It’s been a long time since my computer scanned for a wifi network and found nothing—either locked or unlocked.
My pastel green curtains are suspended from a lopsided metal bar.
The paint is chipping off the white plaster wall.
I have a pet gecko, not by choice.
Mosquitos own the bathroom, so I keep the door closed and shower only when absolutely necessary. Even poking my head in from some toilet paper to blow my nose is a tough decision.
I have a solid wood-framed mirror, but you can’t put anything on the shelf that extends below it, as it will fall off, defeating the purpose of a shelf unless you think of it as a game.

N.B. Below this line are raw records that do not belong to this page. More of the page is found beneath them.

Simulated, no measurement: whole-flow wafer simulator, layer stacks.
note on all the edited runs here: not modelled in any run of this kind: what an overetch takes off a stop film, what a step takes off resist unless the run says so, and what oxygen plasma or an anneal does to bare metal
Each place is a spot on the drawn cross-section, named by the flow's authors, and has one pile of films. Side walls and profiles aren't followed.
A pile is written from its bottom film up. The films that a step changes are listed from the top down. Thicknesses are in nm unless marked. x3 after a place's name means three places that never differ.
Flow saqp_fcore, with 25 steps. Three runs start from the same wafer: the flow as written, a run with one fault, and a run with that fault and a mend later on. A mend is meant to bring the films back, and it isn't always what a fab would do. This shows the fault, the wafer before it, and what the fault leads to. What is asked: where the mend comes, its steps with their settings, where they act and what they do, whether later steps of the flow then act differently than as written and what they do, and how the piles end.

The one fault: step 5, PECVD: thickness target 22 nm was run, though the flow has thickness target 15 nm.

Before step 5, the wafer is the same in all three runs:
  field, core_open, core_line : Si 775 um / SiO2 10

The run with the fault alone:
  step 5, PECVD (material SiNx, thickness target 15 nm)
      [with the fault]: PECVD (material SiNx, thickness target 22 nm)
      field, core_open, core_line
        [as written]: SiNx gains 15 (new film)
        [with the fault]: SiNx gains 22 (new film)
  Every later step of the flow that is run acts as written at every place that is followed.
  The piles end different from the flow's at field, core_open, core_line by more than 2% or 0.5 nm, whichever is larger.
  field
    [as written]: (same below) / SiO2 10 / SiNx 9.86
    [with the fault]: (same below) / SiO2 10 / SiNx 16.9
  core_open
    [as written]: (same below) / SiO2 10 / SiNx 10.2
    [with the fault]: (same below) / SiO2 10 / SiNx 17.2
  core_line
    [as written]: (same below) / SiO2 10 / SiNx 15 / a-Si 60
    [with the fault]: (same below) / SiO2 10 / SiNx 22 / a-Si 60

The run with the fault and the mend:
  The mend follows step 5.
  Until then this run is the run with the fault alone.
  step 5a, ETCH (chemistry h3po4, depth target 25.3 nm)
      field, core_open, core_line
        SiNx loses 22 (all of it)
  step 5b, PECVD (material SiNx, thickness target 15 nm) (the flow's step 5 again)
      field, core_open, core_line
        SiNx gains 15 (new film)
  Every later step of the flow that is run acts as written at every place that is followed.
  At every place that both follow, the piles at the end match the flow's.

The ceiling has holes where there used to be mosquito netting, but with screens on the window the resort took the netting down in my room. Others still have it, though, so I hung my own netting from the fan above my bed.
That fan—a luxury I pay 300 extra baht for—$10/night. My room is one of the most expensive at 1500 for two beds—750 per person. I could get a smaller, cheaper bungalow up the road with more mosquitos, no screens, a more disgusting bathroom for 600 a night, but I’ll stick with my just a couple tiny ants that invade my bed and attack my ankles.
I was so happy to see my friends, Ginette and Normand this evening. After walking along Ton Sai beach to Railay, watching a gorgeous sunset, and trudging back in my flipfops (I remember why I don’t wear flipflops—they hurt my feet), I finally ran in to them at one of the open-air restaurants. What a sight for sore eyes. Since internet is inconvenient I hadn’t heard from them all day and the reception staff didn’t understand what I wanted to know when I asked what room they were in. They hadn’t given me their room number so I’d been keeping my eyes open for them. They had emailed me back later that day but as there’s no wifi and I didn’t want to go hang out in the internet café nearby when I could be taking a much needed nap, I hadn’t received news that they were looking for me and had given their room # to me on facebook. I booked my DWS trip tomorrow, and Normand even canceled the groups plans to go into a cave across Railay so I could join them on the excursion the following day. Now I just need to not fall on rocks and hurt myself and I’ll get to do both. Great people, Normand and Ginette.
And they’re giving me a roommate, which saves me a bunch of money. For at least a week I’ll be rooming with another Montrealer from my climbing gym. I’d never met him but a friend of Normand and Ginette is a friend of mine, and its quaint to speak French on a Thai island surrounded by English, Spanish, German, and Swedish speakers…and a handful of thais. The locals row the longtail boats with the swinging oars that guide the gas-powered ship across the waters from Ao Nang to the beaches. Others cook at Mama C’s food stall. I gave her my “gluten-free” explanation sheet in Thai and she made me a special pad thai with no soy sauce. I don’t think MSG-free” was on that sheet, though, because I was awfully thirsty afterwards, and I can’t check ingredients myself as it’s all written in Thai. The locals work the three climbing shops, the massage shops, and the clothing shops in the area, too. At Base Camp Tonsai the guys made fun of my huge bag when I lugged it onto my back. They smiled and nodded when I asked if they thought it was funny. They know enough English to make friends with the tourists…and they respect climbers, which is the most important part. We’ll see how today goes, if I feel comfortable in their hands and they take me to giant cliffs overlooking the ocean and expect me to fall or jump in.
Off to the beach for sunrise before figuring out my housing partnership for the next week, a buffet breakfast (I’ll just eat the peeled fruit. My papaya shake for supper yesterday was what my stomach needed after 3 days of Lara bars and a heavy pad Thai), and maybe some internet.
Sometimes all you need is a smiling face.